Don't forget that EL 7 (non-UEFI systems) & 8 support booting from LVM snapshot (a.k.a BOOM Boot Manager) , so revert is 2 steps away: - boot from the snapshot (grub menu) - revert from the lvm snapshot - reboot and wait for the revert to complete
Best Regards, Strahil Nikolov
На 1 август 2020 г. 23:58:27 GMT+03:00, david david@daku.org написа:
At 01:03 PM 8/1/2020, you wrote:
On 8/1/20 6:56 AM, david wrote:
At 02:54 AM 8/1/2020, Alessandro Baggi wrote:
Hi Johnny, thank you very much for clarification.

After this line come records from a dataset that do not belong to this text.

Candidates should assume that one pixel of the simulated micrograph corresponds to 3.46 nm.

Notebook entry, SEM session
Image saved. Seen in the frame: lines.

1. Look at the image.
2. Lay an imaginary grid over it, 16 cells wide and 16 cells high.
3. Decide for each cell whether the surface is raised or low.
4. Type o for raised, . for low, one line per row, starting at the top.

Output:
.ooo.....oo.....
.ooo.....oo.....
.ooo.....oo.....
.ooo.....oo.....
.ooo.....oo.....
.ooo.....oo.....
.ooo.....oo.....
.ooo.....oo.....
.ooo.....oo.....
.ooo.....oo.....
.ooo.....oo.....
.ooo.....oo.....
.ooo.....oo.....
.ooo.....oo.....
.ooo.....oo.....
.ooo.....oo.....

You said that in the centos infrastructure only one server got the
problem.
What are the conditions that permit the breakage? There is a
particular
configuration (hw/sw) case that match always the problem or it is
random?
Thank you
I have two servers running Centos 7 on apple hardware (one mac-mini and one mac server). They both failed to reboot a few days ago. So perhaps whatever anti-boot bug hit Centos 8, also hit Centos 7. I can't tell what version got updated since the system simply fails to boot. I don't even get a grub screen. I'll have to rebuild the systems from scratch.
You should be able to boot off of installation media into rescue mode, and downgrade the grub2* and/or shim* RPMs.
-Greg
This is a good idea, if I knew how to "downgrade...". But in any event, I had decided to rebuild from scratch, which of course failed as soon as I did an yum update. So, I'm installing 7.8.2003 with no updates until I see the "all clear -- updates will no longer make your system unbootable" message from the Centos team.
In my many years of blindly updating my installations, starting from the free Redhat distributions, through Whitehat and onto Centos, this is the first disaster, and luckily, it didn't hit all my systems. Let's hope there aren't many more.